In his last 23 ODIs, 28-year-old Afridi has scored just a single fifty - a match-winning 85 on a batting paradise at Multan against minnows Zimbabwe - almost five months back.
The last of his four ODI centuries came way back on April 15, 2005, when he plundered India in a 46-ball 102 at Kanpur. Had Afridi been in that kind of form, he would have massacred a Hong Kong attack that is made up for part-time cricketers to the delight of a small crowd here at the National Stadium, reported The News.
But, that Afridi seems to have become history now, it added.

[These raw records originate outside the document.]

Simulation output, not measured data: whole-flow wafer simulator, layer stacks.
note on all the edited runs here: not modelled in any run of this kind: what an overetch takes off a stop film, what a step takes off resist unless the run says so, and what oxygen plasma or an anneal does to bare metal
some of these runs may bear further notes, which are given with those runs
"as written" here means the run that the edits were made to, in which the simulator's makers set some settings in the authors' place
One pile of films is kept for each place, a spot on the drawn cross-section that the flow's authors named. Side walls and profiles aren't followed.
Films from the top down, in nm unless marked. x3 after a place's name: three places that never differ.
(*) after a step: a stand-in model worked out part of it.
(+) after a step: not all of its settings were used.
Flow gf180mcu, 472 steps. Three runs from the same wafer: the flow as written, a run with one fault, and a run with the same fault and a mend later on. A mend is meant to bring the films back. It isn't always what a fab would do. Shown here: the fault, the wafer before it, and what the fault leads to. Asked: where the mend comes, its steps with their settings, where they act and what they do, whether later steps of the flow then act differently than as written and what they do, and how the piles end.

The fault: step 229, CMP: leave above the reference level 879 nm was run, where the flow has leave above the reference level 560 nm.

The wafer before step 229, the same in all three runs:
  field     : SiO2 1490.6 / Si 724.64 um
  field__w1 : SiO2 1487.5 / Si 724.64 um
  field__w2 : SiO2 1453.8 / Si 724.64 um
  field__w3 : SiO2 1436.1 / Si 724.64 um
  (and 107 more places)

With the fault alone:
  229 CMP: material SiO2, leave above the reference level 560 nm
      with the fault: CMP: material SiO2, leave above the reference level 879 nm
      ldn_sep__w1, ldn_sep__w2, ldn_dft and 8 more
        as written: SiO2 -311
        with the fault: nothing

According to the paper, such unimpressive batting displays have become a routine for Afridi, who many pundits still regard as one of the biggest assets of Pakistan cricket. His aggression is still very much there but is now more visible in his leg-spin bowling rather than his batting. His attacking streak seems to have deserted him, so has the lightning reflexes. He used to exude confidence on the field, but that quality is hardly visible when Afridi goes out there to bat, the paper said further.
Even the veteran Pakistani cricketers are noting a difference in Afridi"s on-the-field performance. Former skipper Rameez Raja said something is definitely wrong with Afridi. "I"ve been noticing a difference in the way he bats for quite sometime. He (Afridi) seems to hesitate a lot. I"m not sure why but that is certainly affecting his batting," the paper quoted Rameez as saying.
Rameez advised Afridi will have to bat up the order to come out of the lean patch. "I think the only way Afridi can overcome this lean patch is by batting up the order. He should be opening the innings. That way he would get plenty of overs and I"m sure that within a few games, he would be in full flow again," said the former captain.